Stats NZ has a new website.

For new releases go to

As we transition to our new site, you'll still find some Stats NZ information here on this archive site.

  • Share this page to Facebook
  • Share this page to Twitter
  • Share this page to Google+
New Zealand's international portfolio investment - article

Key Statistics - article, January/February 1999, p7

This article discusses the concept and measurement of portfolio investment, the impact of data source improvements, quality issues and future developments.

New Zealand's international portfolio investment1


The 1980s and 1990s have seen a significant growth in the international flows of portfolio investment. This is primarily due to financial deregulation in many countries and technological developments. Changes in international financial markets opened up new possibilities for raising capital, investing for speculative gains and hedging risk. This stimulated a wide range of participants to enter or increase their involvement in these markets.

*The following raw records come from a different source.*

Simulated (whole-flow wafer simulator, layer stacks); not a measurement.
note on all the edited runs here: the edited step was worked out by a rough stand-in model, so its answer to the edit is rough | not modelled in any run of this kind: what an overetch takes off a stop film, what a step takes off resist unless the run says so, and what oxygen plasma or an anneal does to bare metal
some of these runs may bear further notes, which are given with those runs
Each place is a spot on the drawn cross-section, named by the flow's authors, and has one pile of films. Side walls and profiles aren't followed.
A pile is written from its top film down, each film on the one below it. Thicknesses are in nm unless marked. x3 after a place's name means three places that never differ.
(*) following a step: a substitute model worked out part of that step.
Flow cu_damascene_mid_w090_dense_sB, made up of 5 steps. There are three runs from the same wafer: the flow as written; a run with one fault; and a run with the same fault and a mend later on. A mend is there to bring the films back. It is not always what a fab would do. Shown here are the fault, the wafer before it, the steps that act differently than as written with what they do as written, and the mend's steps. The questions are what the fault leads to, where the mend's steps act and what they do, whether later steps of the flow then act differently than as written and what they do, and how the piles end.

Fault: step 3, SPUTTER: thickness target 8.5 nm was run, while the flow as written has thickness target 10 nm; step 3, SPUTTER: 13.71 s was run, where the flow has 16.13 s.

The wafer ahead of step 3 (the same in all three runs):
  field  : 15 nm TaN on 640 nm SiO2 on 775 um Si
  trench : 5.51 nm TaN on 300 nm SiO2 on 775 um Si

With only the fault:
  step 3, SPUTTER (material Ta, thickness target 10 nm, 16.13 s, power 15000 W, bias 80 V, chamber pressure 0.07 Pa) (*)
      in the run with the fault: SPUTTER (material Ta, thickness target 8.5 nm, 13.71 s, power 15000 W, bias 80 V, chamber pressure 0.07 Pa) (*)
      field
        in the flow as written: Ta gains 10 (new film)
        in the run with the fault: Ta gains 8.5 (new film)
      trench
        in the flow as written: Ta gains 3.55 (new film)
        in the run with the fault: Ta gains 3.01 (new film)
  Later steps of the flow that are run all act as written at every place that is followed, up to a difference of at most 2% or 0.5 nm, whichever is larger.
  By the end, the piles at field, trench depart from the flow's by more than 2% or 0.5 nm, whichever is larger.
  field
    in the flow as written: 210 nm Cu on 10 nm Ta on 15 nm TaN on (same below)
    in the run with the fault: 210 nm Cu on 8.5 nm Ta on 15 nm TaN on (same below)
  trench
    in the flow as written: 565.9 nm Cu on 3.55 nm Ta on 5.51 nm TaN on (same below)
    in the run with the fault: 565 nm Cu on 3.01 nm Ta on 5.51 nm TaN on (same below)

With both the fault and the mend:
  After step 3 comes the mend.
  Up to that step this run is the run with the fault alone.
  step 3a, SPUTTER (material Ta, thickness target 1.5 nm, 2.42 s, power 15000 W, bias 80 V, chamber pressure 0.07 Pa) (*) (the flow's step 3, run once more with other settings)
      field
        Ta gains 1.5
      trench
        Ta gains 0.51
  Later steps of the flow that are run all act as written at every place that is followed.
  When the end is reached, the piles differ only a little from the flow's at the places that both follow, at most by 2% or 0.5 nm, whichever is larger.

Measurement of this activity is difficult for Balance of Payments (BOP) compilers because of the complex and fluid nature of these investments. However, over the last seven years major quality improvements have been made to the portfolio investment component within New Zealand's BOP and International Investment Position (IIP)2 statistics.

This article discusses the concept and measurement of portfolio investment, the impact of data source improvements, quality issues and future developments associated with Statistics New Zealand's (SNZ) collection of these statistics.

Concept and measure

Portfolio investment consists of long-term debt securities (eg bonds and debentures, with an original contractual maturity of more than one year) and corporate equities, that are not classified under direct investment or reserves in the BOP and IIP statistics. New Zealand's holdings of portfolio investments (New Zealand portfolio investment abroad) are its assets, and conversely, non-residents' holdings of portfolio investments, (foreign portfolio investment in New Zealand) are liabilities of New Zealand.

Portfolio investment in equity capital is generally considered more passive or speculative in nature than direct investment in equity capital. This is because the portfolio investor has virtually no ability to influence either the managerial decision-making of the investment enterprise, or the return on that investment. These investors are therefore more concerned with the safety of their capital and the return they will obtain from their investment.

Within New Zealand's BOP and IIP statistics3 a New Zealand resident's equity ownership of less than 25 percent in a non-resident company is classified as portfolio investment abroad. On the liabilities side, if less than 25 percent of the total issued capital of a New Zealand resident company is collectively owned by non-residents, then the overseas investors are classified as portfolio investors in New Zealand.

Table 1 indicates the composition of New Zealand's portfolio investment flows (BOP) for the year ended March 1998 and stock position (IIP) at 31 March 1998. A time series of the IIP stock positions and reasons for the changes is discussed later in this article.

Table, New Zealand Portfolio Investment.

New Zealand's BOP current account deficit is largely financed by borrowing from overseas, thus New Zealand's portfolio liabilities (foreign portfolio investment in New Zealand) are traditionally much greater than its portfolio assets (New Zealand portfolio investment abroad). New Zealand organisations issuing debt securities to non-residents is the main source of this borrowing.

Investments in foreign corporate equities by New Zealand organisations account for the largest portion of New Zealand's portfolio investment areas.

Current data sources

Portfolio investment data comes from:

  • the Reserve Bank of New Zealand's (RBNZ) Monthly Return of New Zealand Interest Bearing Securities Held for Non-Residents
  • the RBNZ's quarterly Managed Funds Survey
  • SNZ's BOP Annual Capital Accounts Survey.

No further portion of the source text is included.